Queer icon Marsha P Johnson
Tens of thousands of people are calling for queer Stonewall Riots icon Marsha P Johnson to be honoured with a statue in her New Jersey home town.
Johnson was a transgender woman who is credited as one of three people who sparked the Stonewall Riots on 28 June 1969 after police raided the Stonewall Inn in Greenwich Village, New York City. These events are said to have launched the modern LGBTQ+ rights movement.
More than 50,000 people have now signed a petition demanding that the statue of Christopher Columbus in the city of Elizabeth be removed and replaced with a monument to Johnson. The petition’s creator, Celine Da Silva says that celebrating Columbus is glorifying European colonialism.
“Although it is widely taught that Columbus ‘discovered’ the Americas, he could not have ‘discovered’ land that was already occupied by indigenous groups,” she states.
Instead, Da Silva argues, “we should commemorate Marsha P. Johnson for the incredible things she did in her lifetime and for the inspiration she is to members of the LGBT+ community worldwide, especially black trans women.”
Post-Stonewall, Johnson remained an LGBTQ activist and participated in the Christopher Street Liberation Parade on the one-year anniversary of the Stonewall Riots; this event would precede what we today know as Pride parades.
Johnson joined the Gay Liberation Front and co-founded the Street Transvestite Action Revolutionaries (STAR), a radical political collective that provided support and housing to homeless queer youth and sex workers in Lower Manhattan.
She would later join ACT UP and became a prominent AIDS activist until her death in 1992 when her body was discovered floating in the Hudson River. It was initially ruled a suicide, but activist Mariah Lopez succeeding in getting the NYPD to reopen the case as a possible homicide in 2012 (although the case remains unsolved).

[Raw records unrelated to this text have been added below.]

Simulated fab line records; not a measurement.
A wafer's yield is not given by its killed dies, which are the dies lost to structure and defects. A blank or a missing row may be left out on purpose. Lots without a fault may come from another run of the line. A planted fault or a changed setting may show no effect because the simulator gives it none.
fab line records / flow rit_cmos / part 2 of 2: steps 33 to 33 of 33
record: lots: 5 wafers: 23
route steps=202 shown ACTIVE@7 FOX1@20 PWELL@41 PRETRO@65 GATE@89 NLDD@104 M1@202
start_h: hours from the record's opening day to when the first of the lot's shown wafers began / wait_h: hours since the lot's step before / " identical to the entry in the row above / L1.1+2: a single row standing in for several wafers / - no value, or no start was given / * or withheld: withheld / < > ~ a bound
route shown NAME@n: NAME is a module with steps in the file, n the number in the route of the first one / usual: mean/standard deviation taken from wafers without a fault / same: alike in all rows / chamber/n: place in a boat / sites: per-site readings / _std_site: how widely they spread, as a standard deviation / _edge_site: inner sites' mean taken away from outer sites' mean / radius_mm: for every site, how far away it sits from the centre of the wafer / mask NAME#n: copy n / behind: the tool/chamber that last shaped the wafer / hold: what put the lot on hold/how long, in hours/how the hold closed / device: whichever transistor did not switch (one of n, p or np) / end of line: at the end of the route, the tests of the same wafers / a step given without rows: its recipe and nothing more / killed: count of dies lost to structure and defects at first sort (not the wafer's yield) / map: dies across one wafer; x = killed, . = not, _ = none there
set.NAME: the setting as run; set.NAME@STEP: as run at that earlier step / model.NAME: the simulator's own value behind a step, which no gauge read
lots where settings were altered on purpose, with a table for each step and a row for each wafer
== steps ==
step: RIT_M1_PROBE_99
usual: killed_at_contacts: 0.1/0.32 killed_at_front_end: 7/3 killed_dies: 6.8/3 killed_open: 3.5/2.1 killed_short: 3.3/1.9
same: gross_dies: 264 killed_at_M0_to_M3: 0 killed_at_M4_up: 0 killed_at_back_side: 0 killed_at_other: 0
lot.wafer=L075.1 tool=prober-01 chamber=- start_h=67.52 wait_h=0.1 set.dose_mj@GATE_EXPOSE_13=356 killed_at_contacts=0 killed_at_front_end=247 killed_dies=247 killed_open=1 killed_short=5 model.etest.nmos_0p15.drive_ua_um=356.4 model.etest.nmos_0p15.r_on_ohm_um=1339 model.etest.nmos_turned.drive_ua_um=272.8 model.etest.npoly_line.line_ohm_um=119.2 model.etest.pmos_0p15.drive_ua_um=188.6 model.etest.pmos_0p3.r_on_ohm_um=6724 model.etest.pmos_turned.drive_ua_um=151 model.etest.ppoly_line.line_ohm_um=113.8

Statues to commemorate both Johnson and her friend and activist Sylvia Rivera are already set to be erected in Greenwich Village, with the support of Mayor Bill de Blasio. These are believed to be among the first in the world to honour transgender individuals.
This June, Google featured a logo illustration, known as a “Google Doodle,” of Johnson on its search page to commemorate Pride Month.